Start your day with a comforting classic, straight from the bakery. Our Banana Oatmeal Pecan Muffin is soft, moist, and packed with flavor—ripe bananas bring natural sweetness, hearty oats add a wholesome texture, and toasted pecans offer the perfect nutty crunch. Whether you’re grabbing it on the go or savoring it with your morning coffee, this muffin feels like a hug in every bite.

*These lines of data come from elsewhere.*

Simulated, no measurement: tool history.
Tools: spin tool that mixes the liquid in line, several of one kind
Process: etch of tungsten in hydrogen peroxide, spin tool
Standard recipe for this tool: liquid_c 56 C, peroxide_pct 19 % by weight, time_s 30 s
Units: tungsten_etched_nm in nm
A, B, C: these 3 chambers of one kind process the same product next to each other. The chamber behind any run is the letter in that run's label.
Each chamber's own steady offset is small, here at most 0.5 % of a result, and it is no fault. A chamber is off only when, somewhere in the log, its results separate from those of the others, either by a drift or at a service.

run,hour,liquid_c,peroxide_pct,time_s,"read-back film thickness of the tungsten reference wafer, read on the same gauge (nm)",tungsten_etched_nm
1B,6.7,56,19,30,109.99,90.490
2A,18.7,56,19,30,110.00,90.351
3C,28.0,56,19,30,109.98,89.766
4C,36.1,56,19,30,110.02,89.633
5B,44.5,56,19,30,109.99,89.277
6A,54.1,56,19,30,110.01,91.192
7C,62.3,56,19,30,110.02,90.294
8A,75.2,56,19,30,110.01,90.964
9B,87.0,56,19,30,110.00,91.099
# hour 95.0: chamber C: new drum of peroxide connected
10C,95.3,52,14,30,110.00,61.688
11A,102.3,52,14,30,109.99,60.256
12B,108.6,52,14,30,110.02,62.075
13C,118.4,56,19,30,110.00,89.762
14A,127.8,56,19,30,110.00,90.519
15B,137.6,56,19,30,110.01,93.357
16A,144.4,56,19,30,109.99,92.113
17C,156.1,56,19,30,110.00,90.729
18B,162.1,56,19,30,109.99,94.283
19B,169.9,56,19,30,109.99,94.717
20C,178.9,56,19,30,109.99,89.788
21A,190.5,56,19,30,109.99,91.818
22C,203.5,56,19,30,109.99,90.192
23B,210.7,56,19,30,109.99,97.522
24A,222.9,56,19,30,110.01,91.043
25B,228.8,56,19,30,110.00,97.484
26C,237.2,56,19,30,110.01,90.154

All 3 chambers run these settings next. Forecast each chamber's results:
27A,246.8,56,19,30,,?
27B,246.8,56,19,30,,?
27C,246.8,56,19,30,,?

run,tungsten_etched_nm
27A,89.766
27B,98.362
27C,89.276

To make a batch of these bakery-style banana oatmeal pecan muffins, you will need the following –
3/4 C All-Purpose Flour
3/4 C Quick Cooking Oats
1 tsp Baking Powder
1 tsp Ground Cinnamon
1/2 tsp Baking Soda
1/4 tsp Ground Nutmeg
2 Egg Whites
1 C Banana, mashed (approx 2 bananas)
1/2 C Brown Sugar, packed
1/4 C Milk
1/4 C Canola Oil
1/2 C Pecans, chopped
Equipment you will need –
Muffin Tin
Muffin Liners
Scoop
Mixing bowls
Whisk
Wire Rack
Preheat the oven to 400F and move your rack to the middle of the oven.
In a bowl, combine the flour, oatmeal, baking powder, cinnamon, baking soda, and nutmeg. Use a whisk and stir it until well combined.
In another bowl, combine the egg whites, banana, brown sugar, milk, and oil. Stir until combined.
Add the flour mixture to your egg mixture and stir until combined. Be careful to not overmix.
Fold in the pecans.
Place the muffin liners in your muffin tin. This recipe will make 11-12 muffins, depending on how large your bananas are and how much you fill the muffin liners.
Scoop the mixture into the muffin liners until they are about 3/4 full. This is a dense muffin without much rise.
Sprinkle the top with a few chopped pecans.
Bake for 15-20 minutes. Use a toothpick to test if the muffin is done. When you can stick the toothpick into the center of the muffin and it comes out clean, then you know your muffins are done.
Let the muffins cook for about 5 minutes in the muffin tin then move them to a wire rack to finish cooling.
Store in an airtight container for 3-5 days on the counter or 4-7 days in the refrigerator.
And there you have it—a warm, wholesome banana oatmeal pecan muffin that’s as comforting as it is delicious. With its soft banana base, hearty oats, and a buttery crunch of pecans, this muffin strikes the perfect balance between indulgence and nourishment. Whether you’re baking a batch for lazy weekend mornings or prepping for busy weekdays, these muffins are sure to become a favorite. Enjoy every bite fresh out of the oven… and don’t forget to save one for later (if you can)!
Bakery Style Banana Oatmeal Pecan Muffins
Ingredients
- 3/4 C All-Purpose Flour
- 3/4 C Quick-Cooking Oats
- 1 tsp Baking Powder
- 1 tsp Ground Cinnamon
- 1/2 tsp Bakign Soda
- 1/4 tsp Ground Nutmeg
- 2 Egg Whites
- 1 C Banana, Mashed, approx 2 bananas
- 1/2 C Brown Sugar, packed
- 1/4 C Milk
- 1/4 C Canola Oil
- 1/2 C Pecans, chopped
Instructions
- Preheat the oven to 400F and move your rack to the middle of the oven. In a bowl, combine the flour, oatmeal, baking powder, cinnamon, baking soda, and nutmeg. Use a whisk and stir it until well combined. In another bowl, combine the egg whites, banana, brown sugar, milk, and oil. Stir until combined. Add the flour mixture to your egg mixture and stir until combined. Be careful to not overmix. Fold in the pecans. Place the muffin liners in your muffin tin. This recipe will make 11-12 muffins, depending on how large your bananas are and how much you fill the muffin liners. Scoop the mixture into the muffin liners until they are about 3/4 full. This is a dense muffin without much rise. Sprinkle the tops with a few pecans.Bake for 15-20 minutes. Use a toothpick to test if the muffin is done. When you can stick the toothpick into the center of the muffin and it comes out clean, then you know your muffins are done. Let the muffins cook for about 5 minutes in the muffin tin then move them to a wire rack to finish cooling. Store in an airtight container for 3-5 days on the counter or 4-7 days in the refrigerator.